Sara - January 21, 2009 at 10:33 pm
Well said. Great post.
Patrick S. O'Donnell - January 22, 2009 at 12:11 am
It seems you travel in far wider circles than I do as I’ve yet to come across an Obama supporter with even the faintest hint of succumbing to “messianic dreams” nor I have encountered any of that “sanctimonious messianism” you reference.
But a “manipulative, pseudo-spiritual pop culture” IS ubiquitous, and Werner Sombart, in “The Sociology of Capitalism,” proffered plausible if not compelling reasons as to why this country lends itself to this particular culturally adolescent expression of a cluster of modern values intrinsic to mature capitalism.
A.W. - January 22, 2009 at 9:20 am
Patty
Yeah, there’s nothing at all messianic about some Obama supporters for The One. Take this non-messianic quote from Lili Hayden, on the Puffington Post:
“Barack Obama is inspiring us like a desert lover, a Washington Valentino… couples all over America are making love again and shouting `yes we can’ as they climax!”

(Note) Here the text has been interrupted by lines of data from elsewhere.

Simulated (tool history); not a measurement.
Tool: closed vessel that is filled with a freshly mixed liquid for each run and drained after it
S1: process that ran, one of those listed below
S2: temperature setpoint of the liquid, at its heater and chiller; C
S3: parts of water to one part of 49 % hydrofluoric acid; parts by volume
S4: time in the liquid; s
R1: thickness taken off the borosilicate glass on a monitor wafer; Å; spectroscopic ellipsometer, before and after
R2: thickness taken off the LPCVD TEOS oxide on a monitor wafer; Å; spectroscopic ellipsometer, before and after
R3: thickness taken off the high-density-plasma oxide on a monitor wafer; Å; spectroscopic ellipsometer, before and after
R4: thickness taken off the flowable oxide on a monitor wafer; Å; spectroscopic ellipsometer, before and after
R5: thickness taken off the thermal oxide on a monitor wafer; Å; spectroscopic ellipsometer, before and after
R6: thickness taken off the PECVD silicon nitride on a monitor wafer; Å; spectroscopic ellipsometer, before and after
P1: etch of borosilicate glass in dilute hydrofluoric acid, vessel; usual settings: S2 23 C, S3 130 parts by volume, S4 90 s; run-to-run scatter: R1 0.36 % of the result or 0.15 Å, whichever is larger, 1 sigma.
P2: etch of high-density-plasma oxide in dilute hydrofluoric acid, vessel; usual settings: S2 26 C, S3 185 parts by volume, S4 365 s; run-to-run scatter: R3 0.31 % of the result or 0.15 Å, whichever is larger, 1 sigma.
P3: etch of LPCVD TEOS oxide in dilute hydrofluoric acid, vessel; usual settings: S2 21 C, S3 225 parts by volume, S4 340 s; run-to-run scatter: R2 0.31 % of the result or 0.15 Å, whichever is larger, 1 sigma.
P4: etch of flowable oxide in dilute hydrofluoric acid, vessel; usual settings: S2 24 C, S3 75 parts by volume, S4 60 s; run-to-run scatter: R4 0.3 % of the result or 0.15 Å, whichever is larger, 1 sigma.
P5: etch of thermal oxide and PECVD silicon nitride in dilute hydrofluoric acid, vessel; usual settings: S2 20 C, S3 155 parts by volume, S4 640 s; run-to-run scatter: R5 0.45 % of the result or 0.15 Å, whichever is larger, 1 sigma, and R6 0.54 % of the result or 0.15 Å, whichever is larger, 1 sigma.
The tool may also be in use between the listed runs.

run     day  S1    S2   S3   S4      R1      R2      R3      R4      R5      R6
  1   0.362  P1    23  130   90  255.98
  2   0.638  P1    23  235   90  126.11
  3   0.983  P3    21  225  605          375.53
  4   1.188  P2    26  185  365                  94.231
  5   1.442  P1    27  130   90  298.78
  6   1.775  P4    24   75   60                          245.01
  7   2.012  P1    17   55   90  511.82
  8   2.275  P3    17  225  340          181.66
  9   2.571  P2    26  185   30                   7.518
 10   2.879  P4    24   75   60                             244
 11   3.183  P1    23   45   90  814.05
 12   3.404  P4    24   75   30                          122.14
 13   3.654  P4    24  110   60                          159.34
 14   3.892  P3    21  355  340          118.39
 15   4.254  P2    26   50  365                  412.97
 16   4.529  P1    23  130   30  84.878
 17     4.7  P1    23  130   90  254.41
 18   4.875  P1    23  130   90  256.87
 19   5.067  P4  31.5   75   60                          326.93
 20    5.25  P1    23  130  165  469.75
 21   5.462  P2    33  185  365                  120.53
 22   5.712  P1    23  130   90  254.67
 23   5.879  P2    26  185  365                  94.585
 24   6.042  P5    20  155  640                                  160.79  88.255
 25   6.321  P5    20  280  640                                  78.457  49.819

http://www.huffingtonpost.com/lili-haydn/why-obama-is-like-a-deser_b_89285.html
Indeed, there is a whole website devoted to this kind of dreck, which apparently stopped shortly after the election. http://obamamessiah.blogspot.com/
I think that site is making fun of the phenomenon. At least, God, I hope it is meant to make us laugh at them.
But bluntly some Obama supporters creep me out for exactly that reason. And if you haven’t seen that sort of thing before, you really need to get out more.
Quidpro - January 22, 2009 at 8:31 pm
Great post, Nate. I do not understand how Patrick could have missed the Obamamessiah phenomenon. Especially when Obama did so much to create the image by promising to stop the rise of the oceans and heal the Earth.
Now it is time for him to govern. Although he did not get my vote he will get my prayers. God bless him and America.
AYY - January 23, 2009 at 3:13 am
“I put much of this down to simple Bush hatred, much of which is justified and much of which is slightly nutty.”
How can much of it be justified and much of it be slightly nutty? I think you’re giving too much credit to the Bush haters. My take on the hatred was that it was just plain nutty.
Disagreement with specific policies or appointments might have been justified, but the sheer intensity of the hatred was inexplicable on any rational level, especially when you realize the alternatives were Gore and Kerry for heaven’s sake, and that on balance Bush did a reasonably good job.
Nate, before you let your teeth wear down too much by the videos, see Iowahawk’s take on the Presidential Pledge video.
A.W. - January 23, 2009 at 4:01 pm
That iowahawk transcript left me crying from laughter. But I don’t call that Obama infatuation. More like these celebrities were trying to glom off the success of the ultimate Celebrity: Obama. But the whole thing is riffle with their egotism.
But I am with Krauthammer in his column today. Obama is not needy, and i wouldn’t be surprised if it is hard to make him star struck. That’s good.
AYY - January 24, 2009 at 3:38 am
Well here’s something from Neo Neo Con that might explain the hatred of Bush:
“Bush was hated for many reasons, among them his Texas style, his supposed frat-boy personality, and his alleged lack of intelligence. Obama is seen as the corrective to these things, his exact opposite. But I have come to believe that a very substantial part of the motivation for the depth of the hatred for Bush is that he forced the American people to confront the reality of terrorism, the rot in the fundamentalist Muslim world, and the need to combat it at times with violence.
These things are so markedly un-PC, so dreadfully distasteful, that they must be negated by the intelligentsia of the Left. Bush himself becomes the repository of evil rather than our enemies. Now that he’s gone, the whole thing can be regarded as a bad dream that has miraculously melted away. And ironically, it helps a lot that Bush’s war on terror has been markedly successful, which allows his haters to convince themselves that it was unnecessary.”
SusanS - January 28, 2009 at 11:19 pm
Hopeful but anxious seems about right.